Studies on Diesel sprays under non-reacting and reacting conditions
Methods for reducing engine-out emissions are urgently needed to mitigate climate change and air pollution. In diesel engines, the quality of fuel-air mixing and the subsequent combustion process strongly affect fuel efficiency and engine-out emissions. However, fuel-air mixing, the subsequent combustion processes, and their dependence on the operating conditions are not yet fully understood. This thesis aims to address this deficiency by analyzing the effects of various orifice geometries and high injection pressures on the characteristics of diesel sprays.
The thesis briefly reviews the fundamental physics governing the flow of pressurized fuel through the internal nozzle of a diesel injector, the subsequent formation of the liquid and vapor spray, and the turbulent diffusion combustion processes. The experimental work presented in this thesis can be divided into three main parts. The first focuses on the effects of geometry-induced cavitation on the liquid/vapor phase spray and injection rate evaluation. To this end, a light absorption and scattering technique (LAS) was used to measure the distributions of liquid and vapor sprays formed using nozzles with various geometries. It was found that the vaporization of the diesel spray was controlled by turbulent air mixing. The effects of geometry-induced cavitation on the spray properties were mainly due to differences in the fuel mass flow rate, spray momentum and spreading angle. In addition, the injection rates of cavitating and non-cavitating nozzles were evaluated using the momentum flux measurement method. It was found that failure to account for cavitation caused the injection rate to be overestimated for the cavitating nozzle but not for the non-cavitating nozzle.
The second part of the experimental campaign investigates the effect of the injection pressure and nozzle geometry on soot formation and oxidation. A two-dimensional laser extinction method was used to measure time-resolved soot concentrations and soot volume fractions; OH* chemiluminescence imaging was used to measure the lift-off length and measure the distributions of the OH radicals qualitatively; soot luminosity images were used to identify the sooting area in the soot shadowgraph images. It was found that the equivalence ratio in the jet center at the lift-off length (ϕ_cl), which is influenced by the operating conditions, played a critical role in soot formation. Reductions in ϕ_cl thickened the OH zone in the upstream region of the jet, reducing the volume corresponding to the maximum soot volume fraction. The expansion of the OH zone also helped reduce the sooting zone’s width. However, under high sooting conditions (e.g. ϕ_cl>3.5), the sooting zone width in the downstream jet was independent of ϕ_cl.

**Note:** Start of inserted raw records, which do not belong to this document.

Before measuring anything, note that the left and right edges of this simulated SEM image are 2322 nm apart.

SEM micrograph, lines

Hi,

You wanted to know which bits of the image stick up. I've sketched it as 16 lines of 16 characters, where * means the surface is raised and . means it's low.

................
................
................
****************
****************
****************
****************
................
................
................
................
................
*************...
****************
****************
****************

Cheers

The third part of the thesis investigates combusting and non-combusting sprays formed from different blends of ethanol with diesel fuel. Using 0%-20% ethanol blended with diesel fuels, liquid/vapor phase spray images were captured, the ignition delay was measured, the lift-off length was measured, and natural soot luminosity images were captured. It was found that the differences in the fuels’ composition did not significantly affect the liquid/vapor phase sprays. However, as the ethanol content of the fuel was increased from 0% to 20%, the lift-off length increased and the detectable soot luminescence decreased. This indicates that soot formation declines as the fuel’s ethanol content increases.